The report is based on workers’ experiences in 12 countries: Bangladesh, Chile, China, Colombia, Honduras, Kenya, Morocco, Sri Lanka, South Africa, Thailand, the United Kingdom and the United States of America. It shows how big retail companies based in the West have been able to benefit from the globalisation of production at the direct expense of mainly women workers.

The report explains that tariff reductions over the last 20 years have greatly reduced the cost of trading. Many countries, especially developing countries, have created investment incentives. Export processing zones (EPZs) have mushroomed.

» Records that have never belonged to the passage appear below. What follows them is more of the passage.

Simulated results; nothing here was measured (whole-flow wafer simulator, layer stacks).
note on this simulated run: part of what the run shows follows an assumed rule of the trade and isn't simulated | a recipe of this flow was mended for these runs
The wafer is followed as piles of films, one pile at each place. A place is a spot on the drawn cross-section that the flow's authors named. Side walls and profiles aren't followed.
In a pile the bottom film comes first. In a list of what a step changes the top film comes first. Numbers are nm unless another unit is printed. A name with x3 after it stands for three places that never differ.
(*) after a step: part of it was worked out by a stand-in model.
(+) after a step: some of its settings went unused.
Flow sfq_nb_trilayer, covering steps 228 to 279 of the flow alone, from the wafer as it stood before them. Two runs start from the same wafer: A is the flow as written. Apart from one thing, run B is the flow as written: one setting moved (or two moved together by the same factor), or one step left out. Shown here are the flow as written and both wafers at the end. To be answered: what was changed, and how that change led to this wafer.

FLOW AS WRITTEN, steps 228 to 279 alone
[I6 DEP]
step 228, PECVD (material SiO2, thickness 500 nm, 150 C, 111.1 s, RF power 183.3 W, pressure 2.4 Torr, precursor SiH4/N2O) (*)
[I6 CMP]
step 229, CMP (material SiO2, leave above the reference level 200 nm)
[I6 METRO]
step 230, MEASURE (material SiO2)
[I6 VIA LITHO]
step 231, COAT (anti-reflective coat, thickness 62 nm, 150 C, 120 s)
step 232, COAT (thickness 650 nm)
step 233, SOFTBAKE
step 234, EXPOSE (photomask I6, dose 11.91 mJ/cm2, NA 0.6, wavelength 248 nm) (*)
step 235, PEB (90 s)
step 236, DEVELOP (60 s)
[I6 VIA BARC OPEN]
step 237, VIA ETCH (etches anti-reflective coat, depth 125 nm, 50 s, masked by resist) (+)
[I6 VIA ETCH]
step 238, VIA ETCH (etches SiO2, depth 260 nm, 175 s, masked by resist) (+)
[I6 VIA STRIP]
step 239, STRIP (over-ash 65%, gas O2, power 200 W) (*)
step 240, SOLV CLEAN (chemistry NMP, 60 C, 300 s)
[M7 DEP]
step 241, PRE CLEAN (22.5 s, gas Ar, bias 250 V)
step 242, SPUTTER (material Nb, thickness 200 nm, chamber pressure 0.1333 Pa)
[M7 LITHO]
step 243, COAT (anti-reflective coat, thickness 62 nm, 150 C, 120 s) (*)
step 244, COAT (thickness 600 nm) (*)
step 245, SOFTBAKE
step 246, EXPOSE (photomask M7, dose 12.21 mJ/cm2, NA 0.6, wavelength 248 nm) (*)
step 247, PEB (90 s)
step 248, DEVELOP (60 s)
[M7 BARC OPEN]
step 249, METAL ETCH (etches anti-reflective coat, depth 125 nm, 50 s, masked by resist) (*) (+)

These EPZs set up on industrial parks offer tax holidays and other incentives to investment. Their numbers have exploded over the last three decades, from 80 in 25 countries to 3,000 in 116 countries in 2002. Each EPZ competes with those in other countries and even in other provinces of the same country to offer greater incentives to investors.

Within the EPZs labour flexibility is at a premium. Often workers within them have fewer employment rights. The report cites an International Confederation of Free Trade Unions survey, which found that in at least 16 countries workers in EPZs had fewer trade union rights than those outside. Often contracts are short term. The report explains that in China, internal migrant workers move to the EPZ areas on one-year contracts and lose residency rights if they lose their job.

These large retail companies have used computer and internet technology to make real-time communication across extended supply lines. This has enabled them to exploit just-in-time techniques and short lead times at the expense of the producers, who respond by imposing the costs on their workforce.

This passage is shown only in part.